PONTE VEDRA BEACH, Fla. – So what happens when Patrick Reed reaches the par-3 17th at The Players Championship this week?
Is he worried that the heckling he has endured since his controversial penalty in the waste area at the Hero World Challenge three months ago will get even worse? Is he worried that fans, notorious for their liquid courage around the Stadium Course’s island hole, will heckle him?
“No, not really,” Reed said Wednesday in his pre-tournament news conference.
But, he acknowledged a bad shot there won’t go over well.
“I cannot hit it in the water the next four days, because, if I do, if I hit in the water once, I won't hear the end of it until next year,” he said.
Reed was heckled hard at the Presidents Cup in his first appearance after the Hero World Challenge, where he was penalized for moving sand away from his ball with multiple practice backswings. He stands firm insisting that he wasn’t improving his lie intentionally, that he wasn’t even aware he was moving sand, and that the camera angle made it look worse than it was.
That controversy has followed him since, with a fan at the Arnold Palmer Invitational ejected after heckling him Saturday on the ninth hole there.
“I don’t understand why you can’t heckle a guy who has been accused of cheating on the PGA Tour,” that fan told the Orlando Sentinel as he was being escorted off the course.
Reed was asked Wednesday if thought that kind of “noise” would ever go away, or if winning will help him. He won the WGC-Mexico Championship three weeks ago.
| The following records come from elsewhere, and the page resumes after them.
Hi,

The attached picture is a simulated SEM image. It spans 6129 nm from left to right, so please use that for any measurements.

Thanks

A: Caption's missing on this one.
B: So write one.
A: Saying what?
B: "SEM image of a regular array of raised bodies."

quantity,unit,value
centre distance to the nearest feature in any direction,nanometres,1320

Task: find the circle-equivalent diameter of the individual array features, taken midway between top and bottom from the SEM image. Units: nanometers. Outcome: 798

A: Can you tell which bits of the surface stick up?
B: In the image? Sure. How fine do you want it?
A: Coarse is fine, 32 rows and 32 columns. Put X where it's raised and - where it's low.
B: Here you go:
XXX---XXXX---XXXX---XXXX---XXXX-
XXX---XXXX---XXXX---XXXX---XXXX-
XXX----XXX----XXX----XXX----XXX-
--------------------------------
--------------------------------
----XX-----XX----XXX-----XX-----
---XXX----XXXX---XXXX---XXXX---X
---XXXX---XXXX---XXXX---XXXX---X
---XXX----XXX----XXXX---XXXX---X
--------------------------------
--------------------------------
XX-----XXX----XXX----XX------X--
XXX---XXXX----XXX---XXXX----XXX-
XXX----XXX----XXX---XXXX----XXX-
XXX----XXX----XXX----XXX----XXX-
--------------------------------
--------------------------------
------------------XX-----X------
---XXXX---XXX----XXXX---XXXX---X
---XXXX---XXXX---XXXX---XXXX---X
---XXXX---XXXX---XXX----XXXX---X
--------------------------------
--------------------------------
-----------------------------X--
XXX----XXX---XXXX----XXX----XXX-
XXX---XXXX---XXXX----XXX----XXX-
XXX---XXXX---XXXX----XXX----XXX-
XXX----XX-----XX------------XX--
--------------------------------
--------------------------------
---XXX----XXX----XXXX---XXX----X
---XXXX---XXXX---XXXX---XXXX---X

“Winning always helps everything,” Reed told reporters at The Players. “But, really, at the end of the day, the noise goes away once you all decide it goes away. I feel like the players, and all of us, have moved on, but at the end of the day, all we can do is go out and continue playing good golf and doing what we're supposed to do.”
Last month, Brooks Koepka was asked on SiriusXM PGA Tour Radio if Reed was cheating in that waste area.
“Yeah. I don’t know what he was doing, building sand castles in the sand,” Koepka said. “But, you know where your club is. I took three months off and I can promise you I know if I touch sand. If you look at the video, obviously, he grazes the sand twice and then he still chops down on it.”
Reed was asked Wednesday if he had talked to Koepka since then.
“I have not,” Reed said. “Last week, he played in the same event, and I don't think I saw him once.”